Janatha Vimukti Peramuna (People’s Liberation Front – JVP): A Marxist, Sinhalese nationalist, political party. JVP led two insurgencies in the early Seventies and late Eighties – both were brutally crushed by the government (led by the UNP in both cases). The first left 20,000 dead, the second 50,000 and the party almost unable to function. Opposed to any idea of Tamil autonomy, the JVP supported Rajapaksa in the 2004 elections, but switched to Fonseka in 2010.

Liberation Tigers of Tamil Eelam (LTTE): Usually just referred to as the Tamil Tigers. The LTTE were the primary rebel group in the Sri Lankan conflict until their defeat in May 2009. Founded in 1974, and for much of its existence, led by Velupillai Prabhakaran, the LTTE fought a brutal campaign against the Sri Lankan government. A proscribed terrorist organisation in many countries, and one of the first groups to systematically make use of suicide bombing, the LTTE attacked civilian as well as military targets.

New Democratic Front: The alliance of political parties created to support the Fonseka candidacy in the 2010 elections. A loose coalition of disparate groups including the Marxist People’s Liberation Front (JVP), the United National Party (UNP) – the main opposition party – and the Tamil nationalist Tamil National Alliance (TNA).

Sri Lanka Freedom Party (SLFP): Currently the party in power, led by Rajapaksa. The party was responsible for the passing of the Sinhala Only Act in 1958.

United National Party (UNP): Currently the main opposition party, but spent the majority of the Seventies and Eighties in power. It was a UNP government that carried out the brutal reprisals against the JVP – allegedly using death squads in 1989 – and passed the Prevention of Terrorism Act which gave the
government sweeping powers to counter the LTTE insurgency in the North and East.

United People’s Freedom Alliance: Coalition of Sinhalese nationalist political parties that supported the SLFP candidate, Rajapaksa, in the 2004 and 2010 presidential elections.

People

Sarath Fonseka: Commander of the army during the defeat of the LTTE. Fonseka stood against Rajapaksa in the 2010 presidential election. A staunch Sinhalese nationalist for most of his life, Fonseka tempered these views during the 2010 election campaign as he sought to gain the support of ethnic minorities opposed to Rajapaksa.
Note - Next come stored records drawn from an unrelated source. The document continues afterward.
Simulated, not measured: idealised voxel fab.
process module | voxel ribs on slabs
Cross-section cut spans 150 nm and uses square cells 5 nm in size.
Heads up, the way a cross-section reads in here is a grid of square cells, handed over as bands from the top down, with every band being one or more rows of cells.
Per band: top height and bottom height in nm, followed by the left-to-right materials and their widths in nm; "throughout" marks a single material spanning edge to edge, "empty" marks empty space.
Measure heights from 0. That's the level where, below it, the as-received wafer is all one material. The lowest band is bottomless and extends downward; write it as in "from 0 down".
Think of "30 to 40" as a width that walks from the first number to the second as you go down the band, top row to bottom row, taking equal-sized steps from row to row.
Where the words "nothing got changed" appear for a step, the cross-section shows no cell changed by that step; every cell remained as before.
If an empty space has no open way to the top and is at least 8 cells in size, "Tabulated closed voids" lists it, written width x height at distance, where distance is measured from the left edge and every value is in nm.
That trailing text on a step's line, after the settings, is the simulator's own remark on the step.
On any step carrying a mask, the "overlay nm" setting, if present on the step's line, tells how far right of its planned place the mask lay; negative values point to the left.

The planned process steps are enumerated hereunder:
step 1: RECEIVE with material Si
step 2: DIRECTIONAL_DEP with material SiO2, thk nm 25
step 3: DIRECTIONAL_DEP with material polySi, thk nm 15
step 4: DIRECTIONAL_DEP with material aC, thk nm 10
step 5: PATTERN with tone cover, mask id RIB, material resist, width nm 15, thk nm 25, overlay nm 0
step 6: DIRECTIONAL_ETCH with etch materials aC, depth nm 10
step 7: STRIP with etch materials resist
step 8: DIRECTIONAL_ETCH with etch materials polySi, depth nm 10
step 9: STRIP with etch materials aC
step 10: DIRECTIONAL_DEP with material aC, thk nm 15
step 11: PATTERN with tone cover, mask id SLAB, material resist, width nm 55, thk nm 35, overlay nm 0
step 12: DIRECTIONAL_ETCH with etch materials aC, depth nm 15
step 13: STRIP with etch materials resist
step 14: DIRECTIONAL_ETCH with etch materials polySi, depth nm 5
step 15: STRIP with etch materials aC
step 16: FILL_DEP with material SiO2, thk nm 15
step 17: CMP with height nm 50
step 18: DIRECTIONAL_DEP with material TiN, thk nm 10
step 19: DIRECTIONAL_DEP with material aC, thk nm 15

Vinayagamoorthy Muralitharan (aka Colonel Karuna Amma): Led a breakaway faction of the LTTE in 2004, ostensibly in protest that the LTTE leadership – based in the North of the country – did little for the situation in the east. With Karuna’s group receiving backing from the Sri Lankan government, the two factions fought briefly in 2004, before Karuna laid down his weapons and entered national politics. He is currently serving as Minister for National Integration, and is the only former LTTE member to enter mainstream politics.

Velupillai Prabhakaran: Founder and leader of the LTTE until his death in 2009. He formed the LTTE out the Tamil New Tigers around 1974, and shortly after the group was implicated in the assassination of the Mayor of Jaffna in 1975, which marked the beginning of a new stage in the conflict.

Mahinda Rajapaksa: Current President of Sri Lanka, serving since 2004. Rajapaksa led the country during the final days of the civil war in 2009. Although he initially seemed to prefer a negotiated settlement with the LTTE, he soon took the uncompromising approach that led to the group’s military defeat in 2009. Shortly after, he was returned to power in an early presidential election, with 57 per cent of the vote in January 2010.